HC Deb 28 July 1977 vol 936 cc1073-4

9.56 p.m.

Mr. Peter Brooke (City of London and Westminster, South)

The House—God and the Leader of the House willing—will rise tomorrow for the Summer Recess. We shall return in October, at a time when we shall be beginning to search the cellars for gunpowder, when there will be far fewer shopping days till Christmas, and when the elderly and the poor will be fearing the coming of winter and the cold. On one side of the ledger there are bonfires with roast chestnuts and yule logs, and on the other side of the ledger there is the terrible loneliness of the cold.

All of us in the Chamber tonight know of tragic stories of old people dying alone from hypothermia. Every death diminishes us all, and should make us less proud of the community in which we live. All of us, too, are aware of those who, living in such circumstances, fear the situation in which they live and for some of whom death comes as a blessed release.

It is so that we in the House, on the eve of our going on our summer holidays, may take thought for the morrow against this issue that I have the privilege of initiating this debate on help with heating costs. The task of initiating the debate, in which clearly others in the Chamber wish to follow me, seems to me to be to state the problem and its parameters and to suggest at least the framework of a solution on which others may subsequently build more detailed structures.

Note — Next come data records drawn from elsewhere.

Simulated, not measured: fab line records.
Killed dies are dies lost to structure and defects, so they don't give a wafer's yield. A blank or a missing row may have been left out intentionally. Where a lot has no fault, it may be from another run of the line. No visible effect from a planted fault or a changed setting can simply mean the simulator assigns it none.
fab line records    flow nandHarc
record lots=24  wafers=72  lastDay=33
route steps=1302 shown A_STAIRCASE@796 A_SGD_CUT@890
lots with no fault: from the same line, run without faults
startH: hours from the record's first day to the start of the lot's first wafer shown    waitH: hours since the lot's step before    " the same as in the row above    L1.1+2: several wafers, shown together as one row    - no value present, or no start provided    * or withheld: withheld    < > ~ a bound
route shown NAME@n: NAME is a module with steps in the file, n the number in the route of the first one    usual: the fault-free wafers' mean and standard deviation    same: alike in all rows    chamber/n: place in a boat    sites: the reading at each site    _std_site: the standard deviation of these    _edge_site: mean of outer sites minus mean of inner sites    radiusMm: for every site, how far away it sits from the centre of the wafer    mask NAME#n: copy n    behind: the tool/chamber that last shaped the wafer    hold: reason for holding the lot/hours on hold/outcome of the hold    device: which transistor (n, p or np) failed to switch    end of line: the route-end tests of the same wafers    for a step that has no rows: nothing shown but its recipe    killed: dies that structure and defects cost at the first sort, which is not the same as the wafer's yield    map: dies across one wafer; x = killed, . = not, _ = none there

The problem is familiar to us all, that in a period of rapid inflation—I cast no stones in saying this; I am not discussing why there is a period of rapid inflation, this being a descriptive remark —the poor and the old have increasing difficulty in meeting heating bills, and put their way of life, and sometimes their lives, at risk by the way in which they rearrange their expenditure to cope with the problems that inflation imposes upon them.

The clearest index of the extent of the problem, though it also affords encouragement, as I shall develop in a moment, is that in the winter of 1974 one-third of pensioners on supplementary benefit took up their heating addition. By the winter of 1975 that figure had risen to half. By the winter of 1976 it had risen to almost three-quarters, and all of us must hope that the 1977 figure will rise higher still. There are, however, about 500,000 pensioners who have the entitlement to take up supplementary benefit and who are not doing so—

It being Ten o'clock, the debate stood adjourned.